问题
I am training a word2vec model from the tensorflow tutorial.
https://github.com/tensorflow/tensorflow/blob/master/tensorflow/examples/tutorials/word2vec/word2vec_basic.py
After training I get the embedding matrix. I would like to save this and import it as a trained model in gensim.
To load a model in gensim, the command is:
model = Word2Vec.load_word2vec_format(fn, binary=True)
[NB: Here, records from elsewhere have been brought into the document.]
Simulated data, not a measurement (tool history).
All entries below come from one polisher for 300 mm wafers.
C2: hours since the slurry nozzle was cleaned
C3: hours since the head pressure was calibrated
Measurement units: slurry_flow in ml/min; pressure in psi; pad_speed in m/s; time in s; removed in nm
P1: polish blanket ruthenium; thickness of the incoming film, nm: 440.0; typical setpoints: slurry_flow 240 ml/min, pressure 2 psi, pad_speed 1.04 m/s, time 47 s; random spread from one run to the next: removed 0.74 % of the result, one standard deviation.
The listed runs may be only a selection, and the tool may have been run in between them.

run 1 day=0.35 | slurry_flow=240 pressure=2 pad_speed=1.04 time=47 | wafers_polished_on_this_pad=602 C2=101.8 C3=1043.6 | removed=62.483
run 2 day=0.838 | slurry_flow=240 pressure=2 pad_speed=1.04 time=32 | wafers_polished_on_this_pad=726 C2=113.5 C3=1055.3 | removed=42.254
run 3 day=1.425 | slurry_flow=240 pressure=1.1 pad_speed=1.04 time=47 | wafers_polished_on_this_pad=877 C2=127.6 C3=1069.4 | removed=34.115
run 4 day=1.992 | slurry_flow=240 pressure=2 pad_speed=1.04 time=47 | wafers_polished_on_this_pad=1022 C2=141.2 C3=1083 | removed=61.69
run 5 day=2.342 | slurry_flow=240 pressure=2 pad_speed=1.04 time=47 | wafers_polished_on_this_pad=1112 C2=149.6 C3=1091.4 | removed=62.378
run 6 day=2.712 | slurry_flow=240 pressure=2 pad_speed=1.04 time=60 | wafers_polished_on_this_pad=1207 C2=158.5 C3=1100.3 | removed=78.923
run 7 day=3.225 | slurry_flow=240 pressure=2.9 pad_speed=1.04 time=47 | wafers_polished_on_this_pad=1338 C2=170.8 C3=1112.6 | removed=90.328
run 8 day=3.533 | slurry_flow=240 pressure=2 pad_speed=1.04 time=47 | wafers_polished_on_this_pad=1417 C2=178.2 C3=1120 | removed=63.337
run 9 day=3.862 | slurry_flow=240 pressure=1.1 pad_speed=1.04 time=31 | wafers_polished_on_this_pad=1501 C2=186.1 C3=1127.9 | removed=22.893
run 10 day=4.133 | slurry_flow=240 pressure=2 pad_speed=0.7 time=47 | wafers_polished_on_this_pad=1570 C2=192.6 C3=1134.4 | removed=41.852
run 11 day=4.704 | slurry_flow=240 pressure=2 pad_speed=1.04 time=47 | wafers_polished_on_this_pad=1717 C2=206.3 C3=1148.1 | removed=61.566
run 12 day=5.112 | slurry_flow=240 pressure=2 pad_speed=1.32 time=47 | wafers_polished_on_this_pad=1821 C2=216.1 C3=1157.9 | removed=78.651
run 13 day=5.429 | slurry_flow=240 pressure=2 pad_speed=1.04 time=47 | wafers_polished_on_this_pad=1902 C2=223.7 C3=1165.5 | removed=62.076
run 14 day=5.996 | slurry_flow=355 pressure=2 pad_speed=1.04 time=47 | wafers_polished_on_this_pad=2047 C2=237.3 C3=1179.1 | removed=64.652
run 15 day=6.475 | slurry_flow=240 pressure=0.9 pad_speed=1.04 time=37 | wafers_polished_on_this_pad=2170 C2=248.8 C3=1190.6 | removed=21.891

But how do I generate the fn file from Tensorflow?
Thanks
回答1:
One way to is save the file in the non-binary Word2Vec format, which essentially looks like this:
num_words vector_size # this is the header
label0 x00 x01 ... x0N
label1 x10 x11 ... x1N
...
Example:
2 3
word0 -0.000737 -0.002106 0.001851
word1 -0.000878 -0.002106 0.002834
Save the file and then load with kwarg binary=False:
model = Word2Vec.load_word2vec_format(filename, binary=False)
print(model['word0'])
Update
New way to load model is:
from gensim.models.keyedvectors import KeyedVectors
model = KeyedVectors.load_word2vec_format(model_path, binary=False)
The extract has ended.